With Temperatures Hitting 1.2 C Hotter than Pre-Industrial, Drought Now Spans the Globe
30
November, 2016
Jeff
Goodell, an
American author and editor at Rolling Stone,
is noted for saying this: “once we deliberately start messing with
the climate, we could inadvertantly shift rainfall patterns (climate
models have shown that the Amazon is particularly vulnerable) causing
collapse of ecosystems, drought, famine and more.”
We
are in the process of testing that theory. In the case of drought,
which used to just be a regional affair but has now gone global,
Goodell appears to have been right on the money.
****
According
to a recent report by the World Meteorological Organization,
the Earth is on track to hit 1.2 degrees Celsius hotter than
pre-industrial temperatures during 2016. From sea-level rise, to
melting polar ice, to extreme weather, to increasing numbers of
displaced persons, this temperature jump is producing steadily
worsening impacts. Among the more vivid of these is the current
extent of global drought.
The
Four-Year Global Drought
During
El Nino years, drought conditions tend to expand through various
regions as ocean surfaces heat up. From 2015 to 2016, the world
experienced a powerful El Nino. However, despite the noted influence
of this warming of surface waters in the Equatorial Pacific, widely
expansive global drought extends back through 2013 and farther.
(The
Global Drought Monitor finds that dry conditions have been prevalent
over much of the globe throughout the past four years. For some
regions, like the Colorado River area, drought has already extended
for more than a decade. Image source: SPEI
Global Drought Monitor.)
In
the above image, we see soil moisture deficits over the past 48
months. What we find is that large sections of pretty much every
major continent are undergoing at least a four-year drought. Drought
conditions were predicted by climate models to intensify in the
middle latitudes as the world heated up. It appears that this is
already the case, but the Equatorial zone and the higher latitudes
are also experiencing widespread drought. If there is a detectable
pattern in present conditions, it is that few regions have avoided
drying. Drought is so wide-ranging as to be practically global in its
extent.
Widespread
Severe Impacts
These
drought conditions have noted impacts.
In
California alone, more
than 102 million trees have died due
to rising temperatures and a drought that has lasted since 2010. Of
those, 62 million have perished just this year. Drought’s
relationship to tree mortality is pretty simple — the longer
drought lasts, the more trees perish as water stores in roots are
used up. California has, so far, lost 2.5 percent of its live trees
due to what is now the
worst tree mortality event in the state’s history.
(It’s
not just California. Numerous regions around the world show plants
undergoing life-threatening levels of stress. In the above map,
vegetative health is shown to be moderately stressed [yellow] to
severely stressed [pink] over broad regions of the world. Image
source:Global
Drought Information System.)
The
California drought is just an aspect of a larger drought that
encompasses much of the North American West.
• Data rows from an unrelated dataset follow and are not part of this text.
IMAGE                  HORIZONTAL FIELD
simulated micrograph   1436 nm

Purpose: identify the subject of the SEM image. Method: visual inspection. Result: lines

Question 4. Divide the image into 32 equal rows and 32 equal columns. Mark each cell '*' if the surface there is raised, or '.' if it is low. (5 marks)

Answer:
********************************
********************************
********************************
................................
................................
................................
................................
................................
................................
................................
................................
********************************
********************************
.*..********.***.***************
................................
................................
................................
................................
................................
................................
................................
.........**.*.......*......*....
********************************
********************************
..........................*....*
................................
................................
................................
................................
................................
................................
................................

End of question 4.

For the Colorado River area, this includes a 16-year-long drought
that has pushed Lake Mead to its lowest
levels ever recorded.
With rationing of the river’s water supplies looming if a
miraculous break in the drought doesn’t suddenly appear, states are
scrambling to figure out how to manage a worsening scarcity.
Meanwhile, reports indicate that cities
like Phoenix will require executive action on the part of the
President to ensure water supplies to millions of residents over
the coming years, should conditions fail to improve.
Further
east, drought has flickered on and off in the central and southern
U.S.In
the southeast, a
flash drought has
recently helped to spur an unseasonable spate of wildfires over the
Smoky Mountain region. Yesterday, at Gaitlinburg, TN, raging flames
fed by winds ahead of a cold front forced 14,000 people to evacuate,
damaged or destroyed 100 homes, and took three lives.
(Siberian
wildfires burning on July 23, 2016 occur in the context of severe
drought. Image source: LANCE
MODIS.)
In
the upper northern latitudes, the primary upshot of drought has also
been wildfires.
Wildfires are often fanned by heat and drought in heavily forested
regions that see reduced soil moisture levels. Thawing permafrost and
reduced snow cover levels exacerbate the situation by further
reducing moisture storage in dry regions and by adding peat-like
fuels for fires.
From
Alaska to Canada to Siberia, this has increasingly been the case.
Last year, Alaska
experienced one of its worst wildfire seasons on record.
This year, both
heat and drought contributed to the severe fires raging around the
Fort McMurray region in Canada.
And over recent years, wildfires running through a tremendously dry
Siberia have been so extreme that
satellites orbiting one million miles away could detect the smoke
plumes.
Drought
and wildfires in or near the Arctic justifiably seem odd, but when
one considers the fact that many climate models had predicted that
the higher northern latitudes would be one of the few major regions
to experience increases in precipitation, that oddity turns ominous.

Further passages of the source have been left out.